Skip to main content

Corpus readers for Latin texts with LatinCy/spaCy integration

Project description

LatinCy Readers

LatinCy Readers

Corpus readers for Latin and Ancient Greek texts with LatinCy NLP integration.

Version 1.6.0; Python 3.10+; LatinCy 3.9.0+

Installation

# Install the package
pip install latincy-readers

# With sentence vector search support
pip install latincy-readers[vectors]

# For development (editable install)
git clone https://github.com/latincy/latincy-readers.git
cd latincy-readers
pip install -e ".[dev]"

Models

LatinCy NLP models are hosted on Hugging Face and installed separately (mirroring spaCy's pattern for language models). Install whichever you need:

# Latin model (la_core_web_lg)
pip install https://huggingface.co/latincy/la_core_web_lg/resolve/main/la_core_web_lg-3.9.0-py3-none-any.whl

# Ancient Greek model (grc_dep_web_lg)
pip install https://huggingface.co/latincy/grc_dep_web_lg/resolve/main/grc_dep_web_lg-3.8.1-py3-none-any.whl

You can skip model installation if you only need raw text iteration or AnnotationLevel.TOKENIZE.

Quick Start

from latincyreaders import TesseraeReader, AnnotationLevel

# Auto-download corpus on first use
reader = TesseraeReader()

# Or specify a custom path
reader = TesseraeReader("/path/to/tesserae/corpus")

# Iterate over documents as spaCy Docs
for doc in reader.docs():
    print(f"{doc._.fileid}: {len(list(doc.sents))} sentences")

# Search for sentences containing specific forms
for result in reader.find_sents(forms=["Caesar", "Caesarem"]):
    print(f"{result['citation']}: {result['sentence']}")

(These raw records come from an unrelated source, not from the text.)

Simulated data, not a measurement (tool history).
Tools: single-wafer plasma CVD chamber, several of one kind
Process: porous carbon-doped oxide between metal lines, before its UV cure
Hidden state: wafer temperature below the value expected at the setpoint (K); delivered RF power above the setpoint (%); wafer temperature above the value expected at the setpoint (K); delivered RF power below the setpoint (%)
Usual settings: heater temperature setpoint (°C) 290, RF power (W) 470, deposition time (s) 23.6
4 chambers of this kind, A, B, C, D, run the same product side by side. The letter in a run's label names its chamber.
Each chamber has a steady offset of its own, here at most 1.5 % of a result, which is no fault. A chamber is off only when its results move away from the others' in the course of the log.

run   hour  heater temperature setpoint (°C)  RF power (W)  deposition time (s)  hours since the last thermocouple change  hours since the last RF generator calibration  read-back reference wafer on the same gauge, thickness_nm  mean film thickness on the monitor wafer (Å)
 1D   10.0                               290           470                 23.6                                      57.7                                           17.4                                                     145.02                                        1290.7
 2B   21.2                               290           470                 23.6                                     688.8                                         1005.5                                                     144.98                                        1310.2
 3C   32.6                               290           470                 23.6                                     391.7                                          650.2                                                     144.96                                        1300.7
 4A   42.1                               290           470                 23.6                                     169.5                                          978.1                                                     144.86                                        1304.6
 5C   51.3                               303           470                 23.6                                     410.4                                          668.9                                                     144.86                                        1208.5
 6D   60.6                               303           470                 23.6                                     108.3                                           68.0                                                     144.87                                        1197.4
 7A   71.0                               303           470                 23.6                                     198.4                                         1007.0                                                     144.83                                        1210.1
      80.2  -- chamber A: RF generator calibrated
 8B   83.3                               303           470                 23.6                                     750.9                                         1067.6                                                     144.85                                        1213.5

# Get raw text (no NLP processing)
for text in reader.texts():
    print(text[:100])

Readers

Reader Format Auto-Download Description
TesseraeReader .tess Yes CLTK Latin Tesserae corpus
GreekTesseraeReader .tess Yes CLTK Greek Tesserae corpus
PlaintextReader .txt No Plain text files
LatinLibraryReader .txt Yes Latin Library corpus
TEIReader .xml No TEI-XML documents
PerseusReader .xml No Perseus Digital Library TEI
CamenaReader .xml Yes CAMENA Neo-Latin corpus
DigilibLTReader .xml No digilibLT Late-Antique Latin TEI corpus
PTAReader .xml Yes Patristic Text Archive (Greek & Latin)
CSELReader .xml No Corpus Scriptorum Ecclesiasticorum Latinorum
ProjectGutenbergReader .txt Yes (fetch) Project Gutenberg plain-text files
TxtdownReader .txtd No Txtdown format with citations and critical markup
UDReader .conllu No Universal Dependencies CoNLL-U
LatinUDReader .conllu Yes All 6 Latin UD treebanks

Auto-Download

Readers with auto-download support will automatically fetch the corpus on first use:

# Downloads to ~/latincy_data/lat_text_tesserae/texts if not found
reader = TesseraeReader()

# Disable auto-download
reader = TesseraeReader(auto_download=False)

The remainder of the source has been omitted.